Debates in the Several State Conventions/Volume 4/Seaman's Bill

Seamen's Bill.—For the Regulation of Seamen on Board the Public Vessels, and in the Merchant Service of the United States.

House of Representatives, February, 1813.

Mr. SEYBERT. The Constitution of the United States declares. Congress shall have power "to establish a uniform rule of naturalization, and uniform laws on the subject of bankruptcies, throughout the United States." Sir, the rule only relates to the mode; it is only operative during the nascent state of the political conversion, and it ceases to have effect the moment after the process has been completed. Your Constitution only recognizes the highest grade of citizenship that can be conferred. The alien is thus made a native, as it were, and is fully vested with every right and privilege attached to the native, with the exception impressed on the Constitution. Your statutes cannot deprive any particular species of citizens of the right of personal liberty, or the locomotive faculty, because the Constitution does not characterize the citizens of the United States as native and naturalized. Our great family is composed of a class of men forming a single genus, who, to all intents and purposes, are equal, except in the instance specified—that of not being eligible to the presidency of the United States. The only exception to the rule is expressed in the Constitution. If other exceptions had been contemplated by the framers of that instrument, they would also have been expressed. None other having been expressed, he said, it followed that your legislative acts could not make individual exceptions touching the occupation of a citizen. All freemen, citizens of the United States, may pursue their happiness in any manner and in any situation they please, provided they do not violate the rights of others. You cannot deny to any portion of your citizens, who desire to plough the deep, the right to do so, whilst you permit another portion of them the enjoyment of that right.

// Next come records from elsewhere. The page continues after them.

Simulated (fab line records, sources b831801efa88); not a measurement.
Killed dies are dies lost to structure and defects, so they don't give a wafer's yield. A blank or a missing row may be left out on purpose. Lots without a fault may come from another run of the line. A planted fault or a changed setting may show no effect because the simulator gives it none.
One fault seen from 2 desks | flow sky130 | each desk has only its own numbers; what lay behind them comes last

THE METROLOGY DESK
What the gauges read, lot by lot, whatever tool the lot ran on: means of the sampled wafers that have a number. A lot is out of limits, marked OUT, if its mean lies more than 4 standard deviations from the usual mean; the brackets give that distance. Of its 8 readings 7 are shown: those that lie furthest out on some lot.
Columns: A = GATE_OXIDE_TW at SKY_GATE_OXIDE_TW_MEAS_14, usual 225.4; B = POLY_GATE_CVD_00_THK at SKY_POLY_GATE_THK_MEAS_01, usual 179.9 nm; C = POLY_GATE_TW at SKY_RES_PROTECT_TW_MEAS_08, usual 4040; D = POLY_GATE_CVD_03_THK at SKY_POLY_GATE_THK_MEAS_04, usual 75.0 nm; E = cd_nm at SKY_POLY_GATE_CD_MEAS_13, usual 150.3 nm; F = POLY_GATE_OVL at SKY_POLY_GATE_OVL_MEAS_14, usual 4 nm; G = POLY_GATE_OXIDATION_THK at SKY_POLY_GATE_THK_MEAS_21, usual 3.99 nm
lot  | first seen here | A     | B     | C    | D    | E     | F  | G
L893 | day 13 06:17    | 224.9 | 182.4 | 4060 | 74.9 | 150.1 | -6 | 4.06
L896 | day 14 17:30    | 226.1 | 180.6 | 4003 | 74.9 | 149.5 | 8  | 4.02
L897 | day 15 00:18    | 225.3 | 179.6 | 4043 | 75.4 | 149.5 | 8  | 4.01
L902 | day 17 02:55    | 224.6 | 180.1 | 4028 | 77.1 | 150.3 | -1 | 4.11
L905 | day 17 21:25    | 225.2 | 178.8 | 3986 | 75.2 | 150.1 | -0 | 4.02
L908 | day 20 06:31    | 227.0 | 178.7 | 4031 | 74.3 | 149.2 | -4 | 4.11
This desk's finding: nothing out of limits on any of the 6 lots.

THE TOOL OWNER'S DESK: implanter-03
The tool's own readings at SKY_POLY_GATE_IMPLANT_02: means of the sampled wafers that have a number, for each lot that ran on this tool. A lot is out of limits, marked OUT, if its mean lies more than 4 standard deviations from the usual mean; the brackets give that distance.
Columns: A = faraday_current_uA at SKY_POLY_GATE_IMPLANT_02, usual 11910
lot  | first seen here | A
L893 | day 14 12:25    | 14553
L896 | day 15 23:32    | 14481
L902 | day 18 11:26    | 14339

Mr. ARCHER. The framers of our Constitution did not intend to confine Congress to the technical meaning of the word naturalization, in the exercise of that power—the more especially when the comprehensive word rule was made use of. The principle upon which the power was to be exercised was left to the judicious exercise of Congress; all that was required was, that the rule should be uniform throughout the states. In the grant there is no other specification, as to the exercise of it, than that of its uniformity. The term naturalization was borrowed from England. It must be understood here in the sense and meaning which was there attached to it. Whether it was absolute or qualified, it was still a naturalization. But the grant of a power in general terms necessarily implied the right to exercise that power in all its gradations. It was in the political as it was in the natural world: the genus included the species. Besides, the power to naturalize was an attribute to sovereignty. It was either absolute or qualified; and if the grant to Congress only implied a power of unlimited naturalization, the power to qualify existed in the states or in the people, for what was not specifically granted was reserved.

In treating of the executive power, the Constitution defines the qualifications of the President. It declares that he should be a natural-born citizen, or a citizen at the adoption of the Constitution. This article is unquestionably no limitation of the power of Congress upon the subject of naturalization. It was impossible to abridge a specific grant of power without a specific limitation, and the article alluded to could not be tortured, by the most ingenious mind, to diminish, even* by implication, the authority of Congress upon a subject to which it was totally irrelevant.